One Each Day Till They Go Away (Part 1)

This recent news comes as a disappointment to me. But I am sure to enjoy this last streak of problems.

Consider an elementary mass being projected from the point $(r \cos{\theta},r \sin{\theta},0)$ , where $0 \le r \le 1$ and $0 \le \theta \le 2\pi$ .

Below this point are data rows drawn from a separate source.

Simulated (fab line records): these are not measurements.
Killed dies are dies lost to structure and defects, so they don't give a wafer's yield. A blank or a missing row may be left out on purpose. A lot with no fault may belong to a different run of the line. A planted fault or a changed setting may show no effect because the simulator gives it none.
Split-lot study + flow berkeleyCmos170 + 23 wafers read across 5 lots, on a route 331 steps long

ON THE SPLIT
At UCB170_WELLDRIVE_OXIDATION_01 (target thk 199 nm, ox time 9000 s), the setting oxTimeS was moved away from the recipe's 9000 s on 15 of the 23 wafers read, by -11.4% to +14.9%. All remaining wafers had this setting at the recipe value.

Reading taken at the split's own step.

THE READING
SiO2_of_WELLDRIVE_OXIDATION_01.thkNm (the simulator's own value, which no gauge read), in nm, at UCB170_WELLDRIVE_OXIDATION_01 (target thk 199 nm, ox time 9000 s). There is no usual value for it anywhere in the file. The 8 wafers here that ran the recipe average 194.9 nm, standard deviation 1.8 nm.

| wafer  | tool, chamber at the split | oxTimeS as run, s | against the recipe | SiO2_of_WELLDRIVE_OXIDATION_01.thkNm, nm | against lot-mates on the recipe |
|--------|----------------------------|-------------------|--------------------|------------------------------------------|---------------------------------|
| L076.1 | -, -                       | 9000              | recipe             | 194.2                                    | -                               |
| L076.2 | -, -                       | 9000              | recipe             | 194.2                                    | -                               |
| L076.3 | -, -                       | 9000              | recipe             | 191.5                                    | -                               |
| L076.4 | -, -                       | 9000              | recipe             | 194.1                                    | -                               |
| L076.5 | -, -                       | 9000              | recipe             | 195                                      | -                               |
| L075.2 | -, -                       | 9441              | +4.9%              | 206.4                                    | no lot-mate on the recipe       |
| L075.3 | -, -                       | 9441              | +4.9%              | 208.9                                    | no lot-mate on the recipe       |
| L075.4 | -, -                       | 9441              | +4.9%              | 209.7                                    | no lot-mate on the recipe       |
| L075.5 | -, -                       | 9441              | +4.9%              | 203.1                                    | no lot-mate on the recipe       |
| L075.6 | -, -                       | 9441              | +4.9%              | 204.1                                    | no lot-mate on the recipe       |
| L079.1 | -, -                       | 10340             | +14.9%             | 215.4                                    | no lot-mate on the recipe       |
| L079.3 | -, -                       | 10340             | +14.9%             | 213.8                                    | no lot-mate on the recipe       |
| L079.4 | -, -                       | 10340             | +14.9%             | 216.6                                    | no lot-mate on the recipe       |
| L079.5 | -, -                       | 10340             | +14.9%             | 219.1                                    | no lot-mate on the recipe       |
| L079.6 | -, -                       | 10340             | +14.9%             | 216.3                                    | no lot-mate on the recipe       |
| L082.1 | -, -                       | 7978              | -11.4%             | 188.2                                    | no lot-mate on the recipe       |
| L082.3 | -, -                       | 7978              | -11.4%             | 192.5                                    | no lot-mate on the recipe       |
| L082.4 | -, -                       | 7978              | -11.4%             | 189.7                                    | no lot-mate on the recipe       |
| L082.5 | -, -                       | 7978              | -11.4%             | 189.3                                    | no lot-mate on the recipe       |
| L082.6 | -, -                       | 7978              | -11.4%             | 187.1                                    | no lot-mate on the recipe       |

The velocity of projection is:

$\vec{v}_o = v_{xo} \ \hat{i} + v_{yo} \ \hat{j} + v_{zo} \ \hat{k}$ $\vec{v}_o = v_o \left(\frac{\left(r \cos{\theta} \ \hat{i} + r \sin{\theta} \ \hat{j}\right) - \left( -1 \ \hat{i} + 0 \ \hat{j} -1 \ \hat{k}\right)}{\biggr\lvert \left(r \cos{\theta} \ \hat{i} + r \sin{\theta} \ \hat{j}\right) - \left( -1 \ \hat{i} + 0 \ \hat{j} -1 \ \hat{k}\right) \biggr\rvert} \right)$

This leads to:

$v_{xo} = \frac{10(r \cos{\theta}+1)}{r^2 + 2r\cos{\theta} + 2}$ $v_{yo} = \frac{10r\sin{\theta}}{r^2 + 2r\cos{\theta} + 2}$ $v_{zo} = \frac{10}{r^2 + 2r\cos{\theta} + 2}$

Now, as the mass element is projected from the specified point, its motion is governed by the following set of ODEs:

$\ddot{x} = 0 \ ; \ \ddot{y} = 0 \ ; \ \ddot{z} = -10$ $\dot{x}(0) = v_{xo} \ ; \ \dot{y}(0) = v_{yo} \ ; \ \dot{z}(0) = v_{zo}$ $x(0) = r \cos{\theta} \ ; \ y(0) = r \sin{\theta} \ ; \ z(0) = 0$

Solving this system of equations leads to:

$x = v_{xo}t + r \cos{\theta} \ ; \ y = v_{yo}t + r \sin{\theta} \ ; \ z = v_{zo}t - 5t^2$

Now, the mass element's final position is when its z coordinate becomes zero. This happens at time:

$t_f = \frac{v_{zo}}{5}$

The final x and y coordinates of the mass element are:

$x_f = v_{xo}t_f + r \cos{\theta}$ $y_f = v_{yo}t_f + r \sin{\theta}$

After simplification:

$x_f = r \cos{\theta} + \frac{20(r \cos{\theta}+1)}{r^2 + 2r\cos{\theta} + 2}$ $y_f = r \sin{\theta} + \frac{20r\sin{\theta}}{r^2 + 2r\cos{\theta} + 2}$

Now, the mass of the mass element is: $dm = \sigma \ r \ dr \ d\theta \ ; \ \sigma = 1$ . Therefore, the moment of inertia of the mass element about the Z axis when it reaches its final position is:

$dI = \left(x_f^2 + y_f^2\right) \ dm$

Simplifying:

$dI = \left( r^2 + \frac{40r^2 + 40r\cos{\theta}}{r^2 + 2r\cos{\theta} + 2} + \frac{400\left(r^2 + 2r\cos{\theta} + 1 \right)}{\left(r^2 + 2r\cos{\theta} + 2\right)^2} \right)r \ dr \ d\theta$

Finally, the total moment of inertia about the Z axis is:

$I = \int_{0}^{2\pi} \int_{0}^{1} \left( r^2 + \frac{40r^2 + 40r\cos{\theta}}{r^2 + 2r\cos{\theta} + 2} + \frac{400\left(r^2 + 2r\cos{\theta} + 1 \right)}{\left(r^2 + 2r\cos{\theta} + 2\right)^2} \right)r \ dr \ d\theta \approx 276.1474$

The mass distribution is as follows:

$r$ is varied in steps of 0.04 and $\theta$ is varied is steps of $\pi/50$ . The points in red indicate the initial mass distribution which is obviously a unit disk. The points in blue indicate the final mass distribution.